During pipelay operations offshore, pipe joints are welded together on the lay-barge firing line. On completion of the girth weld, Non-Destructive Testing (NDT) is performed to locate the existence of any welding flaws. If an unacceptable flaw is detected, a weld repair operation is carried out: The weld is opened up to the required depth, the material containing the flaw is removed and re-welding takes place. The maximum acceptable groove dimensions for a single cut repair can be determined by means of fracture mechanics.
If a particular flaw is longer than the allowable gouging length for a particular depth and position however, a repair cut in stages is carried out (multi-stage repair). The first excavation is made to the calculated allowable length and subsequently re-welded. One or more further excavations follow, adjacent to the first repaired section. Each cut is equal or less than the allowable length, until the repair is completed.
The integrity and safety of performing a multi-stage repair operation offshore has been evaluated using fracture mechanics concepts and the results are presented in this paper. The approach involves numerical modelling undertaken to justify and demonstrate that multi-stage repairs can be performed safely and reliably. The results were compared with actual fracture toughness tearing resistance data obtained by Saipem for the pipelines/ girth welds under consideration and satisfactory reserve factors were estimated.
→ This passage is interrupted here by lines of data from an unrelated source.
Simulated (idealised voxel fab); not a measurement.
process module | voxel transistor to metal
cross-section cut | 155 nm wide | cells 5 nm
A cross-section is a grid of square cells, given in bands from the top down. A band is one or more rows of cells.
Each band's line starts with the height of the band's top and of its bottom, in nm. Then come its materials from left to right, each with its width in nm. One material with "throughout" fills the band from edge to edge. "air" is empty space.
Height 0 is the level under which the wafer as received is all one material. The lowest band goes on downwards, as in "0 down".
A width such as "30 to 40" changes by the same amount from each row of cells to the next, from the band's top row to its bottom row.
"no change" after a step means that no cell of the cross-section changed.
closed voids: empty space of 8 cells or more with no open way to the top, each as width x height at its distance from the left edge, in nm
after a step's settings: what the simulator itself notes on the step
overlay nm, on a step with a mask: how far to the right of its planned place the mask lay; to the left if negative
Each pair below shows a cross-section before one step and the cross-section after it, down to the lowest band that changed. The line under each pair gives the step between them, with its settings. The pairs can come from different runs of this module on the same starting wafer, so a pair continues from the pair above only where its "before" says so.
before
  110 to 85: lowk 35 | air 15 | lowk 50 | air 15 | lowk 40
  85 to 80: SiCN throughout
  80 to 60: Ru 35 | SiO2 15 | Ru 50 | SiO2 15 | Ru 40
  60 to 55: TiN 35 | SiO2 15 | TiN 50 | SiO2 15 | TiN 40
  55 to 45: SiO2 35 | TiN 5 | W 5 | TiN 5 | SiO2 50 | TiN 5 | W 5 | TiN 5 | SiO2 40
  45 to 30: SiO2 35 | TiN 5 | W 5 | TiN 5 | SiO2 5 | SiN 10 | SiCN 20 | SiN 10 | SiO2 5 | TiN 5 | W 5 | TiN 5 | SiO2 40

Multi-stage weld repair procedures for Saipem welding materials and consumables have not lead to limiting failure conditions during welding. This indicates minimal risk of unstable fracture/ tearing during the operation.
Saipem has safely implemented the multi-stage repair method for many years.
It is therefore anticipated to be safe for current and future projects with similar welding/repair methods, materials and consumables. It is recommended that further testing should be undertaken for different processes and materials.